Geekage and Christmas Slack

[lederhosen]

First off, a reminder that I am a slack and disorganised person. As such I'm not very good with Christmases, prone to forgetting people I should remember or not getting around to doing stuff I should do. So, because I will inevitably miss somebody or something I ought to do, this is my Christmas "I love you all" post :-)

And some maths geekage, reworded from this site:

Proof That All Positive Integers Are Equal

Note that if we can prove "if A and B are positive integers less than or equal to n, then A=B" [let's call this statement S(n)], for all positive integer n, then the above follows.

Note that S(n) is trivially true for n=1: if A and B are positive integers less than or equal to one, they must equal one (and hence, one another).

Next, we look at an inductive step. Let's suppose that the above statement S(n) is true for all values of n up to and including some k.

Now, let's suppose A and B are less than or equal to k+1.

Therefore, A-1 and B-1 are less than or equal to k. Thus, A-1 = B-1, and so A=B.

Therefore, is S(n) is true for all values of n up to and including k, it's true for all values of n up to and including k+1. Having proved that S(n) is true for n=1, it follows that it is true for all positive integer n.

It took me a while to spot the trick here... a gold star to the first one who gets it :-)

Comments

[chaos-crafter.livejournal.com]

First one that springs to mind is the claim that...
Now, let's suppose A and B are less than or equal to k+1.

Therefore, A-1 and B-1 are less than or equal to k. Thus, A-1 = B-1, and so A=B.


First part is OK, Second part (A-1,B-1 =< k) is OK, but A-1 = B-1 is not implied by the prior statements.

Is that the key detail?
It sort of gets lost 'cause you're busy thinking in terms of the S function, so you think in terms of S(A-1)=S(B-1) not A-1=B-1

[lederhosen.livejournal.com]

First part is OK, Second part (A-1,B-1 =< k) is OK, but A-1 = B-1 is not implied by the prior statements.

How so? The prior part implies that any two positive integers =< k must be equal...

[panacea1.livejournal.com]

This kind of thing is the reason I barely graduated from college. Am highly prone to writing things like "Because it's patently absurd, that's why; here's the counterexample" on exam papers.

That having been said, I -think- the problem is that you never actually proved S(n) was true for k>1, and if I recall correctly you have to do so in order to be inductive over the integers. Show it's true for 1, show it's true for some integer k>1, and it's got to be true for the rest of them...

[lederhosen.livejournal.com]

Usually, induction only requires that you prove S(1) and "if S(k), then S(k+1)".

New thought.

[shadow-5tails.livejournal.com]

This could be as whacked as my previous comment seems to me now.  I'm probably just proving my ignorance.  Again.  But...

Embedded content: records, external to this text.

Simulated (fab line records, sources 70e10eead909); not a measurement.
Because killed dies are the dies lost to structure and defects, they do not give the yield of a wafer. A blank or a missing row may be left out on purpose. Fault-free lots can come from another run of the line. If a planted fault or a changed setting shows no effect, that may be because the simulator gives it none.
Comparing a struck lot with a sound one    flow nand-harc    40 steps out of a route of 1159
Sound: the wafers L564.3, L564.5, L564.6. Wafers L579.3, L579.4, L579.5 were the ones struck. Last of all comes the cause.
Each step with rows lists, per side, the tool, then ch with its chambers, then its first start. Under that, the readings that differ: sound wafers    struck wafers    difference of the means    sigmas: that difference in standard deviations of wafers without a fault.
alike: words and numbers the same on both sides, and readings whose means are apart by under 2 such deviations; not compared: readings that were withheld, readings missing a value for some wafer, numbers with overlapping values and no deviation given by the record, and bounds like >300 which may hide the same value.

Take the example that k=1.

If A and B =< k=1, and there are four possibilities.

(A,B) = (1,1), (1,2), (2,1), (2,2)

In the first and last case, A=B, and all is good.

But in BOTH of the cases where A != B, taking A-1 and B-1 leaves you with a zero somewhere along the way. If you are constrained to working with positive integers, things break here, since 0 isn't one.

Is that it, or am I as idiotic as I feel at the end of a working day?

[shadow-5tails.livejournal.com]

Er, and of course "k=1" should be "k+1" in the third line.

I must be as idiotic as I feel...

Re: New thought.

[lederhosen.livejournal.com]

Got it :-) The fallacy is the unspoken assumption that A-1 and B-1 will still be positive integers. This allows us to sneak in a claim that amounts to "1=2", and from there anything can be proven...

[shadow-5tails.livejournal.com]

I can't believe that's actually it.

So, do I get rewarded, sirrah?

[lederhosen.livejournal.com]

But of course.

*plots*

[ambitious-wench.livejournal.com]

You said: "if A and B are positive integers less than or equal to n, then A=B" [let's call this statement S(n)], for all positive integer n, then the above follows."

There are a whole lot of positive integers. A doesn't HAVE to equal B all the time.

They could be different numbers, right?

Or am I way off here?
Edie
(And I made a point of not reading the other comments first.)

[lederhosen.livejournal.com]

Way off :-)

The whole point of the 'proof' is to show that A *does* have to equal B. If you can show that (a) "all positive integers LE k equal one another" implies "all positive integers LE (k+1) equal one another", and (b) that all positive integers LE 1 equal one another, then the rest of the proof is ironclad.

(b) is perfectly true, and (a) is... very nearly true.

[sythyry.livejournal.com]

A-1 need not be a positive integer, even if A is a positive integer; so the induction hypothesis does not apply. (That's why I like structural induction rather than induction on numbers. Much harder to make that sort of mistake.)

[lederhosen.livejournal.com]

Remind me, which one's structural induction?